This week, The Thread is sharing some of our favorite books of the year. Below are our favorites from the "Young Adult" shelf — but remember, a label's just a label. These are thrilling read for teenagers and anyone who has ever been a teenager.
• Best of 2016: Fiction | Nonfiction | Children's and middle grade | Sci-fi and fantasy | Poetry
"Salt to the Sea" by Ruta Sepetys
Historical fiction for the win: Ruta Sepetys raises the wreck of the Wilhelm Gustloff to walk readers through one of the worst shipwrecks in known history. We're full up on Titanic tales, but this is a story few know. The Wilhelm Gustloff was packed with civilians fleeing World War II when it was sunk by a Soviet submarine in 1945. Thousands died.

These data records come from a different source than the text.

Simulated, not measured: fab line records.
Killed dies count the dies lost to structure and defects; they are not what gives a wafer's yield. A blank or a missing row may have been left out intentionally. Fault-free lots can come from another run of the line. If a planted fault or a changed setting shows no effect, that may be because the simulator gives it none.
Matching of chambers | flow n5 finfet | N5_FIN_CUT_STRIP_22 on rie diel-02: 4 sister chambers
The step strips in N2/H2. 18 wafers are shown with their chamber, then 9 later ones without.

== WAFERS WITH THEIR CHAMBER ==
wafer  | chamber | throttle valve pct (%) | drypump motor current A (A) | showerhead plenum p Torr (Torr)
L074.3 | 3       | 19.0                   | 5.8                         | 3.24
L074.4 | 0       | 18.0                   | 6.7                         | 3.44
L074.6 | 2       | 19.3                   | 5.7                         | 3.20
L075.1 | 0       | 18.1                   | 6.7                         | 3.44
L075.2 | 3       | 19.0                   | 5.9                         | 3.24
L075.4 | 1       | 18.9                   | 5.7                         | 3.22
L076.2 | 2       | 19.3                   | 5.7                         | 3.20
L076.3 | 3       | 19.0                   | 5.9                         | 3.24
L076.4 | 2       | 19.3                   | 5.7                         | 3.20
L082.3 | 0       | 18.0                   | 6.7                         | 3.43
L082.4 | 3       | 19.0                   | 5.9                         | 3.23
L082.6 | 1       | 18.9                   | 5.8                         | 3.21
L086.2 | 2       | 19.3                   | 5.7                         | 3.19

Sepetys' finely crafted and emotional spin on this maritime tragedy follows three refugees and a young officer whose lives collide on the ship.
"The Mystery of Hollow Places" by Rebecca Podos
Rebecca Podos' mesmerizing mystery will gobble up an afternoon. The novel follows 17-year-old Imogene, who has grown up reading her father's mystery novels. He's a forensic-pathologist-turned-writer, so there isn't much about dead bodies that Imogene doesn't know.
When her father vanishes, Imogene is convinced that he's gone to find her mother — a woman she's never met — and that only she can solve his disappearance. "The Mystery of Hollow Places" mashes together a detective story with a family drama, creating a page-turner with high emotional stakes.
"The Great American Whatever" by Tim Federle
Tim Federle's wildly clever dispatch from teenagedom simultaneously charms and breaks your heart. The book follows 16-year-old Quinn, who harbors big dreams of life as a Hollywood screenwriter. He writes home movies starring his sister, until a car accident shakes his whole world.
After retreating into his grief, Quinn is dragged back into life by his best friend — and by the boy he meets at a party. He begins to imagine his future again — in the form of a screenplay, naturally. Fans of "The Perks of Being a Wallflower" will find echoes of that classic here.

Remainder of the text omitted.